North Carolina Court of Appeals
May 16, 2006
177 N.C. App. 564 (N.C. Ct. App. 2006)

Opinion

No. 05-1211.

Filed May 16, 2006.

Durham County No. 02 CRS 15306.

Appeal by defendant from judgment entered 5 May 2005 by Judge Orlando F. Hudson in Superior Court, Durham County. Heard in the Court of Appeals 24 April 2006.

Attorney General Roy Cooper, by Assistant Attorney General Christine A. Goebel, for the State. James N. Freeman, Jr. for defendant-appellant.


Charles Reginald Battle (defendant) pled guilty on 22 November 2002 to obtaining property by false pretenses and to having attained habitual felon status. The trial court sentenced defendant to 101 months to 131 months in prison, suspended the sentence and placed defendant on 36 months supervised probation. As a special condition of probation, the trial court ordered defendant to "[a]ttend or reside in TROSA residential program for a period of 24 months[.]"

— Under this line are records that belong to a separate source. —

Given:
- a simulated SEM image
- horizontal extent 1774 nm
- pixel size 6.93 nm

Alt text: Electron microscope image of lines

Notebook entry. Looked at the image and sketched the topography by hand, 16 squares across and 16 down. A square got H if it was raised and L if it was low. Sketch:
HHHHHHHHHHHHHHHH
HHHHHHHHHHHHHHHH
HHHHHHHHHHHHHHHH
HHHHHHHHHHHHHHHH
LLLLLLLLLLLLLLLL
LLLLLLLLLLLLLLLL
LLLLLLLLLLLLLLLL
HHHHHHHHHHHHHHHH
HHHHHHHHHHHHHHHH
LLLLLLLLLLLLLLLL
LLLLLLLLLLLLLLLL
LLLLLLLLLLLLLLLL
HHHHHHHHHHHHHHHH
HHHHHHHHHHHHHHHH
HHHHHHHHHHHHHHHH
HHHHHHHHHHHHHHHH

Defendant's probation officer filed a probation violation report on 31 January 2003 alleging that: "On November 22, 2002, . . . defendant was court ordered by [Judge] Orlando F. Hudson to complete the TROSA program. To date . . . defendant has failed to report to the TROSA program nor has defendant reported to the probation department to be provided adequate supervision. . . . [D]efendant is thus absconding supervision." A probation violation hearing was held on 5 May 2005. Defendant, through his attorney, admitted that he did not report to TROSA or to his probation officer. Defendant's attorney also informed the trial court that there was confusion as to who was defendant's probation officer and as to when defendant was supposed to report to TROSA. Defendant's attorney stated that defendant had "attempted on several occasions to locate his probation officer, that [defendant] was given what he calls is `the runaround.'"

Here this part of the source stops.